Meet Our Teachers
Shreeta Ashley

The Undervalued, Essential Art of Preparing Students for Citizenship
Great teachers feel privileged to be where they are, doing what they do. Shreeta Ashley says that watching young people learn to think for themselves is “amazing.” In 2017 Ashley completed her Masters of Arts in American History and Government, winning the Chairman’s Award for her outstanding performance on the cumulative exam.
After earning a BA in secondary social studies education at Northeastern State University in Tahlequah, Oklahoma, Ashley considered immediate Masters work, to deepen her knowledge of history and government. Others advised her to teach a few years first, to be sure of her calling.
On her first day teaching eighth-grade American history at Edison Preparatory School in Tulsa, Ashley felt sure. Yet several years elapsed before she found a way to begin Masters work. An older teacher, Jennifer Reiter, recommended the MAHG program, talking it up each time they crossed paths at professional development workshops. Reiter, a 2012 graduate of MAHG, had already steered two other Oklahoma teachers to it. She advised they apply for a prestigious Madison Foundation Fellowship, given yearly to one teacher from each state, to fund Masters work in a program that features Constitutional studies. Ashley would be the third Oklahoma Madison Fellow to enroll in MAHG at Reiter’s instigation—only a few months before Reiter succumbed to a terminal illness.
A Broad Grounding in American History and Government
Many Madison Fellows enter the MAHG program because other fellows recommend it. They say it’s challenging, but offers the broadest possible grounding in American history and governmental institutions. Ashley embraced the work.
Beginning in MAHG’s interactive online program, Ashley studied with Professor Scott Yenor, who assigned a weekly essay. “This kept me honest,” Ashley said; to write the essay, she had to read all the primary documents assigned for the week, even as she taught full time. After two more courses with Yenor, she’d built stamina for whatever was assigned.
This included the required course on the long-winded and ideologically driven progressive era statesmen. “I did not want to take it. Yet it is one of the classes I learned the most from.” As an eighth-grade teacher of American history from the colonial period through the Civil War, Ashley reverenced the Founders. The Progressives, she discovered, challenged the Founders’ idea of democracy. “I learned to articulate the opposing arguments,” Ashley said. “I also learned how our expectations of government have evolved.”

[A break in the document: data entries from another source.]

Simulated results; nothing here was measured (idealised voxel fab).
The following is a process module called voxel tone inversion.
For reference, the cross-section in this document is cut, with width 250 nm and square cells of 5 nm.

Sharing the Conversation With Students
Midway in her studies, Ashley moved to the 12th grade at Edison Prep, to teach government, AP US government, and economics. The political science component of the MAHG program supplied the content knowledge she now needed. “Every class gave me new resources at the time I needed them, and the kids really benefited. I would say, ‘In the course I’m taking, we’ve been discussing what causes political party realignment.’ The students felt really special that I invited them to talk about what we as teachers had discussed the night before.”
Ashley wasn’t eager to travel to Ashland for required summer seminars there; it meant ignoring family needs. “But now I’m glad I had those weeks away, when I could focus on the work.” Class discussions in Ashland often occur as teachers sit in a large square. Seeing that people more willingly share ideas when they can see each other, Ashley decided to rearrange her own classroom. “With 40 desks in my room, it took a while to figure out. But I got them in a U shape that wraps around my desk at one end of the room and around the smart board at the other.”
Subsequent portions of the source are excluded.